How one dresses does influence how others view you. But what Will overlooks is that there is no Platonic form of "proper masculine attire" brooding above us, somewhere up there in the sky. Fashions do change. ("Change" -- a word so abhorrent to Will!) Spats in the 1920's indicated affluence and probity; they would suggest a buffoon if anyone wore them today.

Jeans are not proper attire on all occasions, even in today's world. A business suit is the correct costume for many occasions, including job interviews, funerals, and certain restaurants. But in today's society, jeans are considered proper attire in many informal situations -- including air travel and shopping malls -- locations where Will finds them appalling.

"[I]t is a straight line from the fall of the Bastille to the rise of denim," Will observes darkly. Ah! Now he tips his hand! Not only a sartorial curmudgeon is our Will, but more fundamentally a political reactionary. Most of us consider the fall of the Bastille to have been, on the whole, a rather good thing.
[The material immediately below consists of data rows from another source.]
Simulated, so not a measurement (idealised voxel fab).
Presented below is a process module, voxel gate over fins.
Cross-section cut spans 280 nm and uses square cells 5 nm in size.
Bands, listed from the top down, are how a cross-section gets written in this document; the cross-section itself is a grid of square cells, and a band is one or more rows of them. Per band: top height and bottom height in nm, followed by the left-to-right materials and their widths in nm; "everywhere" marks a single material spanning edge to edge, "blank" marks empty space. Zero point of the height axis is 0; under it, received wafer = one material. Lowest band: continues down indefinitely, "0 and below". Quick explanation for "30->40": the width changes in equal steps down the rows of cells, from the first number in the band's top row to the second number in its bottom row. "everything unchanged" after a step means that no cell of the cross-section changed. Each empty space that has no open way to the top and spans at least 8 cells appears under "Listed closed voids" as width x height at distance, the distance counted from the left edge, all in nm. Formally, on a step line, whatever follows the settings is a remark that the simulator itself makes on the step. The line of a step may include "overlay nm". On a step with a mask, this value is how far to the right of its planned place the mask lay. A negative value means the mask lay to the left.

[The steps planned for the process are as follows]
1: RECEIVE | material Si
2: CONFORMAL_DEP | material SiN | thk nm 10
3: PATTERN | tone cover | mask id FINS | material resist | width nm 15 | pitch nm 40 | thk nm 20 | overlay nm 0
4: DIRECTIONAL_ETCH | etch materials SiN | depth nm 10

George F. Will's views on proper dress, however twinkling his eye while expressing them, suggest why I take both those views and his political views with more than one grain of salt. Both sartorially and politically, he recalls the old saying that the "Republican party had to be dragged kicking and screaming into the twentieth century." I won't be "puttin' on my top hat" anytime soon. Nor will I be voting Republican.